Alex. Reid & Lefevre (The Lefevre Gallery), London

Mr. and Mrs. Robert Wemyss-Honeyman, Scotland (by 1925)

Private Collection (by descent from the above)

Anita Friedman Fine Arts, New York (on consignment from the above)

Acquired from the above on September 7, 1993


Fife, Scotland, Kirkcaldy Museum, Inaugural Exhibition, 1925, no. 122

Glasgow Museum and Art Gallery, The Spirit of France, 1943, no. 14


Robert Schmit, Eugène Boudin, 1824-1898, Paris, 1973, vol. II, no. 1664, illustrated p. 142 (with incorrect measurements)

Catalogue Note

Boudin's lively depictions of populated beaches provide insight into the leisure activities of 19th century France.  The present work depicts a day at the shore in Berck-sur-Mer in northern France, where the sun that day was apparently strong enough to warrant the use of parasols.  Completed the same year that Monet was painting his famous scenes of beaches of Normandy, the scene offers an intriguing glimpse of the different social strata that gather at this particular venue. Boudin portrays here not only the refined ladies and gentlemen of the haute bourgeoisie, but also their support staff. In the center of the composition stand a milkmaid and her cow as they are approached by a pair of ladies and a well-dressed child. A similar type of grouping also appears in the background of the composition. We can imagine the exchange that might be going on between these two classes of people. Although the beach may be on the outskirts of urban society, Boudin reminds us that it is yet another ground for commerce and the activities of modern life.

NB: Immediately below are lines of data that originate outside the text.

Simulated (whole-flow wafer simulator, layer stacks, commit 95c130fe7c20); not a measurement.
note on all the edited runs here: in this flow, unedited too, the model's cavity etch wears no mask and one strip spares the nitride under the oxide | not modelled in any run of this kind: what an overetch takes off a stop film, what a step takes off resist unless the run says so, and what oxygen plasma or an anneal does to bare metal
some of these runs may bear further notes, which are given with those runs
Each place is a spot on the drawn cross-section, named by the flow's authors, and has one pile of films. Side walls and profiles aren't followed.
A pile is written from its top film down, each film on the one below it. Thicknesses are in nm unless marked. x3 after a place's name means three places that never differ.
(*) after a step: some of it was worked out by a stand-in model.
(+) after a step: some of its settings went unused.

Jean Selz has written how Boudin was fascinated by the aesthetic possibilities of depicting people on the beach: "What fascinated Boudin .... was not so much the sea and ships but the groups of people sitting on the sand or strolling along the beach: fine ladies in crinolines twirling their parasols, pompous gentlemen in top hats, children and little dogs playing on the sand.  In the harmony of the colours of the elegant clothes he found a contrast to the delicacy of the skies"  (Jean Selz, Eugène Boudin, New York, 1982, p. 57).

Mr. and Mrs. Robert Wemyss-Honeyman were significant benefactors of the Kirkcaldy Museum in Fife, Scotland.